Multi-instrumentalist Courtney Jarman put out the project’s latest release, “Special Technology,” in July.
Photo by Mary Stephan Photography.
Mori Mente, the solo project of Madison-area musician Courtney Jarman, threw something of a curveball this summer with the easygoing country ramble “Sunshine Lane,” which opens the new album Special Technology. Jarman has usually applied her versatility as a multi-instrumentalist, vocalist, and producer to create somber and mysterious electronic pop. But on “Sunshine Lane,” Jarman pitches her voice to a husky twang and invites the listener to “hop aboard a sunshine train,” over pleasantly warbling slide-guitar lines and a gently tapped snare drum. The video for the song is a Wisconsin summer idyll, capturing lazy raft rides and rope-swing jumps into a river. In a few shots, Jarman mugs it up in a giant flower costume.
The twist is that the song tries so hard to be cheerful that it goes right around the corner and becomes a bit unsettling. “I feel like ‘Sunshine Lane’ is pretty dark,” Jarman says. “It’s overly happy in a way that’s almost manic…a cartoon or showtunes vibe, which isn’t necessarily authentically happy.”
Jarman lets earthy and acoustic sounds come to the fore on Special Technology. That’s mainly because she’s been spending more time playing guitar lately, brushing up a skill set that already includes drums (including in the delightfully weird surf-rock band Myrmidons), keyboards, and a voice that morphs uncannily across personas and registers. “I’ve been spending less time on the computer and in front of synthesizers,” she says. “I find that it’s a little bit easier for the writing process, because I can take the guitar anywhere, and it’s just easier to sit down with it or pick it up, instead of starting up all the electronics. For me that’s a barrier to get past.”

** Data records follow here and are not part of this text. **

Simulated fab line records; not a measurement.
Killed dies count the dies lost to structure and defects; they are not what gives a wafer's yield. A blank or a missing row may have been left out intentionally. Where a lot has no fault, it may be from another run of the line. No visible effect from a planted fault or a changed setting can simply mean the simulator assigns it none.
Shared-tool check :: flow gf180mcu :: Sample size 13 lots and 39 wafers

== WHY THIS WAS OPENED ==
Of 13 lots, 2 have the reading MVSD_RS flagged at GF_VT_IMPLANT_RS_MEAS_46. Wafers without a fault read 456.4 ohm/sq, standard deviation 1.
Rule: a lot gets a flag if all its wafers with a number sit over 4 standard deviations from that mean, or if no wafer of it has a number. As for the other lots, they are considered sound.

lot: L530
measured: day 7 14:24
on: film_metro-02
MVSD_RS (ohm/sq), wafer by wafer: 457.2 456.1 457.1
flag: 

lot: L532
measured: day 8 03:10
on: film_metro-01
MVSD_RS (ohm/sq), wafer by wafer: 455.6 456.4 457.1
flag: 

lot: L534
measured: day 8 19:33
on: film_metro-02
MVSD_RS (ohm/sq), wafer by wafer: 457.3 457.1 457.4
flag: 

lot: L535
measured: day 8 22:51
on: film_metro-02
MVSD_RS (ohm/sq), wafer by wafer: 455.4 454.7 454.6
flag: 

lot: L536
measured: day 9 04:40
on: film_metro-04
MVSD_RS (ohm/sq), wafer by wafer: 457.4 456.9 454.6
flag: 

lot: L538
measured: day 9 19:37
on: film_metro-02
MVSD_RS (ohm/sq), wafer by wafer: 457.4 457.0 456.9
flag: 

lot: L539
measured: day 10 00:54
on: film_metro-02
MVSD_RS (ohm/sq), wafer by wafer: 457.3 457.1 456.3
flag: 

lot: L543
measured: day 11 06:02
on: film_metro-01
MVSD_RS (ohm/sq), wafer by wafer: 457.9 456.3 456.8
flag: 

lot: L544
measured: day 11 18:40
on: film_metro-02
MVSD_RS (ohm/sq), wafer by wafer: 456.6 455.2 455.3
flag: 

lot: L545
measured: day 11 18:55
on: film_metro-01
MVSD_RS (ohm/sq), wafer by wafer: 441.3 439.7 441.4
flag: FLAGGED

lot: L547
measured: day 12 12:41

There’s a sense that Jarman hasn’t just learned how to put a few basic chords together, but is really inhabiting the instrument. On “For Love,” she uses a cleaned-toned electric guitar to create elegantly barbed arpeggios that fall somewhere between mournful folk and Eastern European swing. “Our Home” pairs understated acoustic-guitar figures with glockenspiel in an eerie lullaby that hints at menace. The electric rhythm guitars on “Way Back” create an ominous shuffle to complement an off-kilter trombone melody from Lovely Socialite’s Corey Murphy. Versatile Madison guitarist Louka Patenaude contributes a solo to “Sunshine Lane,” and William Z. Villain plays the slide guitar on “Sunshine Lane.” The video for “Sunshine Lane” also shows Jarman playing one of the intriguing three-string stick guitars that William Z. Villain makes and sells. Rob Murphy plays drums on four of the album’s eight songs, and Brian Grimm (also of Lovely Socialite) contributes cello on “For Love.” Other than that, Jarman is playing, singing, and producing everything.
The sonic palette of Special Technology also reflects the rural life Jarman has been living recently, on a farm near Mount Horeb. “I wanted to keep the dark vibes in there,” she says. “But yes, generally more outdoor, country-living tones have been in my life recently, so that’s what’s coming out in some of the songs.”
Then again, Mori Mente’s songs have always occupied a space between direct experience and flights of fantasy, between day-to-day reality and dreams, between nostalgia and terror. “Everything starts from my experience, but then when I’m writing a song, I do imagine other characters and create a fictional story starting from personal experience,” she says. The trombone part on “Way Back” popped into Jarman’s head after a dream, and that same dream inspired the song’s lyrics, which hint at a grim childhood: “In the way back in the countryside / In the house where my doggy died / We were strangers.” Where the real-life part ends and the yarn-spinning begins isn’t clear, and that’s part of the allure.
One reference point for that in-between approach comes from reading science fiction and fantasy. Jarman cites British author Nick Harkaway’s The Gone-Away World as a recent favorite. “Most cases when you read a sci-fi book or a fantasy, typically it starts from the author’s experience and then they just imagine different characters,” Jarman says. “Usually science fiction and fantasy is a wintertime thing for me, and so is recording. Summertime, spring, and fall are crazy. This winter, I want to read [Cixin Liu’s] The Three-Body Problem because everybody’s reading it and it’s always checked out.”
There are still electronic elements on Special Technology, but they’re just a bit more understated. Gentle synth pads fade in and out of “Our Home” and Jarman creates a theremin-like whir from both voice and Grimm’s cello on “For Love.” Those elements become a little more prominent, though not quite dominant, on the closing track “When Life Was Young”—originally written by Jarman’s brother Neil for a punk band they played in together years ago in Detroit, called Manginas. Rearranged here as a swaying, mournful pop track, the song floats the listener off on a languid wave of synth hooks.
Jarman plays bass guitar on this record as well, but plans to focus more on that instrument as she plans Mori Mente’s next recording. She’s also working on a collaborative project with guitarist Cory Dinkle, who played on Mori Mente’s 2015 release In There Somewhere. Jarman hints that she has some “silly songs” in the works, but there’s no telling, in the context of Mori Mente, whether “silly” could lead to sinister.